I looked up some advice I put together for an incredible woman who asked me my thoughts on balancing motherhood and the Air Force as she contemplated starting her own family. Here is the first part of what I sent her...please chime in with your comments on things you would add.
- Know that you will always be tired and that 2 large travel mugs of coffee are the only way to remain awake for the rest of the duty day (for me…you might be a super hero).
- Know that you will learn to balance the family calendar and the stock of supplies in the fridge better than any loggie the AF has produced (and have all local take out places on speed dial).
- Know that there is no shame in dressing your self and your children straight out of the load of clothes in the dryer (and there are benefits to not having to choose what to wear to work).
- Know that managing your family through all of its challenges will teach you far more about how to be an outstanding officer than any amount of PME reading. Brief the wing commander after staying awake with a strep throat victim? Travel across country with a daughter with the worst case of poison ivy ever seen? Travel solo with two kids on a transatlantic flight, meeting your Mom in Virginia so you can go to a conference while your spouse is deployed? Billy Mitchell would have fallen like a house of cards.
- Know that you will have to spend time away from your spouse (so what’s new?) and your kids and really, on balance, it’s good for everyone—it makes time together that much sweeter and I promise they won’t become future derelicts (not even your spouse).

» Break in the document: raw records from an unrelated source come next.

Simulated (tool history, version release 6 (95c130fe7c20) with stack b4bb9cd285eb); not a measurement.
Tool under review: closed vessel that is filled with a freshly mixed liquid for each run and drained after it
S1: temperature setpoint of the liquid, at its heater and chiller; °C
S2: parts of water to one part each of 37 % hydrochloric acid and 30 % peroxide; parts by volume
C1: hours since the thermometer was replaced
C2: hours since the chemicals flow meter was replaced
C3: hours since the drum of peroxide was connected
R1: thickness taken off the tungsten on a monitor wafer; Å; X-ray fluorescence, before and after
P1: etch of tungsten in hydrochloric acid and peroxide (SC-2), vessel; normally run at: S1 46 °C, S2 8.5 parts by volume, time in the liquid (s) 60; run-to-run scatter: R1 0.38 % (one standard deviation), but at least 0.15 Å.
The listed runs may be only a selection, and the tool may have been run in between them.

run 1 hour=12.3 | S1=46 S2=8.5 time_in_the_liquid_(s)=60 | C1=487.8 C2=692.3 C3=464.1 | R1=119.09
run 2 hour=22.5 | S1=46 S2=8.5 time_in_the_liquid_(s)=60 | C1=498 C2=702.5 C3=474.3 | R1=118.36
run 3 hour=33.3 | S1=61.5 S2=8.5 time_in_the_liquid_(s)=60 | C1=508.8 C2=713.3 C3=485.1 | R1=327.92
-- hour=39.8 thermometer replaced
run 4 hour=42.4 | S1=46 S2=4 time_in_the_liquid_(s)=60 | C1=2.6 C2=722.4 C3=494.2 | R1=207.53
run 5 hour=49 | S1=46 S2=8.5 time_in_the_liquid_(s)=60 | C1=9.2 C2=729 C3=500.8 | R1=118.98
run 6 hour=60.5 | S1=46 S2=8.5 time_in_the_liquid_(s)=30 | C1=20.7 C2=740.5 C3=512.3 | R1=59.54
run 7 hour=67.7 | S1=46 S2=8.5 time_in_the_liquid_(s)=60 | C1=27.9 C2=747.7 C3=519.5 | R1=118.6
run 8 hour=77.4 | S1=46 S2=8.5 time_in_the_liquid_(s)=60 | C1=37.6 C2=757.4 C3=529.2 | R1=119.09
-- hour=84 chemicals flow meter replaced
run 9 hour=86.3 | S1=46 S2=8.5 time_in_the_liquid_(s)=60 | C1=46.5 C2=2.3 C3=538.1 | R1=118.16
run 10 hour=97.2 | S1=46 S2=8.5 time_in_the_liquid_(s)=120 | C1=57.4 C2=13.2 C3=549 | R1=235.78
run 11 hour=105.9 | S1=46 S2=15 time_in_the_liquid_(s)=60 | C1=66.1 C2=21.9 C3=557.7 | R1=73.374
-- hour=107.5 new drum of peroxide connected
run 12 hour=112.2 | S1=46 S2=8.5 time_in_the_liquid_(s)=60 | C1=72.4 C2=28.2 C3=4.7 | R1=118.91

- Know that good enough will have to be good enough and perfection is your enemy. My daughter had the terrible twos in spades, I was very, very pregnant with my son and my husband was deployed, and all I could think was, “Good Lord, what have I gotten myself in to.” Did I mention it was one of the hottest Augusts in history? We had sandwiches for dinner at the pool like every night for 3 weeks.
- Know that having your child say, “You look nice Mommy” when you are squeezed into your service dress--trying to remove the random dog hairs and making sure the flipping badges are lined up--is one of the sweetest compliments you can ever hear.